GREEN COVE SPRINGS – This city is at a crossroads. And what leaders and longtime residents fear most is those crossroads are getting clogged with traffic and uncontrolled growth.
Green Cove Springs is a small town that wants to think big. Or is it a town with big plans that manages to keep its smallish identity? Maybe a little of both.
Clay County is growing at an alarming rate. For now, it’s manageable, but the real challenge is to think beyond now. Any city or county that’s not focused 10 years in advance is already falling behind.
That’s where Green Cove Springs currently finds itself.
New communities are sprouting west and south of the city. Thousands of homes are planned, as well as the First Coast Expressway and a shopping center that will make the more than 175 stores at St. Johns Town Center seem like a weekend flea market. That means more shopping, restaurants, jobs and, of course, money. It also means a lot more traffic and challenges to an infrastructure that’s already struggling to keep pace.

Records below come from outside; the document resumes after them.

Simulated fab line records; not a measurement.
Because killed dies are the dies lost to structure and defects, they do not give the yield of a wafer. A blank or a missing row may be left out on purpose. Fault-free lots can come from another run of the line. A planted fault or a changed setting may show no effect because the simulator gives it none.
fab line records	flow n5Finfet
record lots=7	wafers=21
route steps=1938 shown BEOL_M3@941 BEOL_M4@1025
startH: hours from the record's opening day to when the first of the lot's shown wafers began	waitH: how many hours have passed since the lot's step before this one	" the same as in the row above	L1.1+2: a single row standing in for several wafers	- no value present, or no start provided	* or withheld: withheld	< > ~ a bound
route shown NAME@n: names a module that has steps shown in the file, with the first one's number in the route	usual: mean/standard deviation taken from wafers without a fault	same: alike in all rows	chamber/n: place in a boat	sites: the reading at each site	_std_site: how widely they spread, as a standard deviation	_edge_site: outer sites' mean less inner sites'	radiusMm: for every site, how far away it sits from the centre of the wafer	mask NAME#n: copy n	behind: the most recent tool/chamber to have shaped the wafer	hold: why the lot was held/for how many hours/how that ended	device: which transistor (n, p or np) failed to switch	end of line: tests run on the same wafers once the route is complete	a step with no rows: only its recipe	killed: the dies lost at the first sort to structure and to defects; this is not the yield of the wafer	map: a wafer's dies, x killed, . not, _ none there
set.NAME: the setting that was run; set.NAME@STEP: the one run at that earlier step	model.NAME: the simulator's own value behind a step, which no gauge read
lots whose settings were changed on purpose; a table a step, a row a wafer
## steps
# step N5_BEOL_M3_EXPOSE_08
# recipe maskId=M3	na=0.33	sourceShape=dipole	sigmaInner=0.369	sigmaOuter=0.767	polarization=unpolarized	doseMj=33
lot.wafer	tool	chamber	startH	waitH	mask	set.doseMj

The city council last week wrestled with the prospect of more traffic entering U.S. Highway 17 near the Cove Plaza when a developer asked for zoning for a 9.4-acre plot behind the shopping center to be changed to accommodate the possible construction of as many as 112 “high-end” condominiums. The request came weeks after D.R. Horton won tentative approval to continue with plans for as many as 1,200 new homes at its Ayrshire Development on the old Gustafson dairy farm.
Developments already are under construction in Lake Asbury and along County Road 315. New homes are destined for State Road 16 to Starke, along State Road 21 from Middleburg to Keystone Heights and south on U.S. 17 toward Palatka. It’s coming whether the city likes it or not because it’s the only land that’s available.
So instead of fighting it, we should get ahead of it.
There are legitimate concerns. U.S. 17 from S.R. 16 to the Black Creek bridge isn’t conducive for widening. For now, the roadway can manage the traffic because there is very little to attract cars to the downtown area, especially at night. Try to find something to eat after 9 p.m. that doesn’t include the phrase: “Pull up to the next window, please.” In short, there is no nightlife in the downtown area. There are no trendy clubs, bars or restaurants. It’s like businesses roll up their sidewalks when the street lights come on. It’s so bad, Waffle House stays away.
Councilman Van Royal doesn’t like to see so residents and visitors go through Green Cove Springs to enjoy the benefits on nearby Fleming Island. Others risk life and limb on the Shands Bridge for St. Augustine. Royal knows the financial stability of a community is its ability to keep people close to home. He’s correct.
It’s true: if they build it, they will come. And when they get here, they’re going to want more options than a convenience store hot dog for dinner.
Traffic truly is a big test for the city. The First Coast Expressway is supposed to bring people to the city. It also can take them away if they don’t skillfully plan for it.
Green Cove Springs should be a destination. It’s a cozy place with so much history and natural beauty. I like it so much I will move here in a couple of months and retire. For now, Green Cove Springs is a victim of its own charm. It’s why I want to live there. It’s why thousands of others want to live there, too.
But once I get there, I won’t become one of those old-timers who believe Green Cove Springs could accommodate me, but getting to big to take in anyone else.
Don’t let inevitable growth be the downfall of a great city. Let it be the catalyst for expansive and intelligent planning. We need to find a way to accommodate growth while keeping the simple life that makes it so attractive.
It’s a delicate balance, for sure. But if we all work together – longtime residents and newcomers alike – we can find a solution. Green Cove Springs is worth it – for everybody.